Of all the geeky heroes I’ve got to talk about, I’m guessing not many would expect me to think Stephen Fry is an odd choice for some. But for me, he’s not.
For a start, he’s open and honest about mental health, without ever (that I’ve seen) using it as an excuse for missteps. He’s as authentic to himself as he can be, and that’s hard for people even without the added stigma of having mental health problems.
Most of all though, he’s as interested in everything. Literally. Everything.
The man seems to be into everything that I am. From language and arts, to general knowledge, magic. The works.
Mostly though, he’s intelligent, witty and talks. And honestly, since watching a lot of the things he’s done, I think this sums it up the best.
My language (as the sum of my discourses, as linguistic strata that betray my history, as geology or archaeology betrays history) is my language and it is a piece of who I am, perhaps even the defining piece.
Language as geekery
One of the major elements I think many people have talked to me about when I discuss my love of language and what makes it so important to me, is a whole part of who I am too. Odd as it sounds, I’ve got this ‘corpus’ – my specific language, including the definitions and associations tied to them that makes me…well…me. You have one too, dear reader. No really.
And this is the fun bit. You can create whole characters out of it, from that next gaming character, that next novel build, the next comparing of notes about the series we enjoy. The information that we pull from our reading, or viewing…all of it. Language – our understanding of all of it – shapes it all, always. And that’s why, at the core of fandom, language is key.

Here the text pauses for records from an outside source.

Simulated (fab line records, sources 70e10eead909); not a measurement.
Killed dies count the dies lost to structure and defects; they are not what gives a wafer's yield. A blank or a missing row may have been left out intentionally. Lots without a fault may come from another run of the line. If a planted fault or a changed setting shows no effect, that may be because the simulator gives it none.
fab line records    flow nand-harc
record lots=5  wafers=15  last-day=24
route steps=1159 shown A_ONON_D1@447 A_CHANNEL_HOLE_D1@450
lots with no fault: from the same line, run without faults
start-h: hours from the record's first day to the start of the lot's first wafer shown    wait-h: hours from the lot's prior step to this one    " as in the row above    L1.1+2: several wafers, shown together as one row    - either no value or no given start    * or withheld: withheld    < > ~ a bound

WHY language is geekery, and why Stephen Fry is the reason I think of it
Language is important – we use it for everything. From telling people the best of news, to the worst. And, everything and all things in between. It’s literally what people know of us too – if you get the chance to hear someone talk, you make a decision about them.
We do many things that let people know who we are – but our language delineates quicker than anything else. And it’s important for our media – from the arguments of dumbing down language, to creating languages like The Expanse (Belter language is a patois of a mix of things – Belter Creole or Belta is explained best here). The examples are myriad. J.R.R Tolkien invented languages for his books.
What that means for These Our Fandoms
Linguistics is – as my writing partner knows – one of the most important things in my life. Beyond my family and immediate friends, my religious leanings and language are the cores of my being. The reason for that is a bit more complex than even I’ve grown to understand lately. I talk a little bit about it on my mental blog, but linguistics isn’t just an element of my mental health – it’s an element of my very being. My first thought every day is the last word I learned the night before – and then, how I teach it to my family and friends. I’ve got this whole pattern of learning that teaches me a new thing, just by considering it in terms of language – because, at it’s core, everything – maths, music, communication of all kinds – is language. Behaviour is language. I understand things better when I consider them in terms of language and it makes me happier to consider it that way, in some ways.
Silly as it seems, language is important to me. So, when I settle, I’ll be talking a little more, just a bit, about language, and the language choices – maybe in books, maybe in the shows. And later in the month, about the fact that we’ve had F-Bombs in a universe that, traditionally, didn’t have them (P is for Picard).
So…that’s why today is about Fry. Because one of the first things I learned from Stephen Fry was that language wasn’t just the mechanics of interaction – it was the poetry, and the joy, and the freedom too.
Thank you Mr Fry. For the continued gift of being good with language, and showing there’s no harm in it to boot.